The fourth dimension

26 THE FOURTH DIMENSION

Thus we can imagine a plane world, in which all the variety of motion is the phenomenon of structures consisting of filamentary atoms traversed by a plane of consciousness. Passing to four dimensions and our space, we can conceive that all things and movements in our world are the reading off of a permanent reality by a space of consciousness. Each atom at every moment is not what it was, but a new part of that endless line which is itself. And all this system successively revealed in the time which is but the succession of consciousness, separate as it is in parts, in its entirety is one vast unity. Representing Parmenides’ doctrine thus, we gain a firmer hold on it than if we merely let his words rest, grand and massive, in our minds. And we have gained the means also of representing phases of that Eastern thought to which Parmenides was no stranger. Modifying his uncompromising doctrine, let us suppose, to go back to the plane of consciousness and the structure of filamentary atoms, that these structures are themselves moving—are acting, living. Then, in the transverse motion of the film, there would be two phenomena of motion, one due to the reading off in the film of the permanent existences as they are in themselves, and another phenomenon of motion due to the modification of the record of the things themselves, by their proper motion during the process of traversing them.

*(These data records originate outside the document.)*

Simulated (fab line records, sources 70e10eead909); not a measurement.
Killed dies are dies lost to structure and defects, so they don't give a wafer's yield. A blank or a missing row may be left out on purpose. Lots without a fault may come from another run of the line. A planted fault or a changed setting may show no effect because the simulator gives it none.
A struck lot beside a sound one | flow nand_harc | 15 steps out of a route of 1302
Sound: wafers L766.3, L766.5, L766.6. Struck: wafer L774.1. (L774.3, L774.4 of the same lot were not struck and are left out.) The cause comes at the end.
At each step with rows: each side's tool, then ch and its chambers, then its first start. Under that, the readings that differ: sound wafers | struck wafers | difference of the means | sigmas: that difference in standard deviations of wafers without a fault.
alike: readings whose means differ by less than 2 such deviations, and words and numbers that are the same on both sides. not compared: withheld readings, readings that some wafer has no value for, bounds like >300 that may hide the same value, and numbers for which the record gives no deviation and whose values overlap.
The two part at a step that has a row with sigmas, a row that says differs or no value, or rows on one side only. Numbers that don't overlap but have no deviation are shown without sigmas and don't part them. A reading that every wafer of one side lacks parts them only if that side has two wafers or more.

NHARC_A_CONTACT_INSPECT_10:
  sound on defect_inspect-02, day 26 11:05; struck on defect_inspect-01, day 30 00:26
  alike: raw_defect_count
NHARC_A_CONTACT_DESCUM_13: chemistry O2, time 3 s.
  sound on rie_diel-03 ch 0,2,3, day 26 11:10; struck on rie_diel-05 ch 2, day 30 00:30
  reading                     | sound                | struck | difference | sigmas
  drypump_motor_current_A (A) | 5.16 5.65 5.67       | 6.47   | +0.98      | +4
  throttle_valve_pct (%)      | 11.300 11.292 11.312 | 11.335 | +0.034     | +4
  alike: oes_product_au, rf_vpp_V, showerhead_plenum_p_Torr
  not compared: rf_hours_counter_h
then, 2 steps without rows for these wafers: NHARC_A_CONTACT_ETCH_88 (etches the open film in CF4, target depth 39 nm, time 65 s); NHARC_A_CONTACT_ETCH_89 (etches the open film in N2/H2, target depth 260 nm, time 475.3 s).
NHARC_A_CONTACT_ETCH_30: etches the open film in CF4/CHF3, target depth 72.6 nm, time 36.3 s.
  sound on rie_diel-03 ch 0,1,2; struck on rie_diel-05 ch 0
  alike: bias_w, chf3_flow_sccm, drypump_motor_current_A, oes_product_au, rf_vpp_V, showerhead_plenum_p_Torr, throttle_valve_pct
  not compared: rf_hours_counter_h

Thus a conscious being in the plane would have, as it were, a two-fold experience. In the complete traversing of the structure, the intersection of which with the film gives his conscious all, the main and principal movements and actions which he went through would be the record of his higher self as it existed unmoved and unacting. Slight modifications and deviations from these moyements and actions would represent the activity and selfdetermination of the complete being, of his higher self.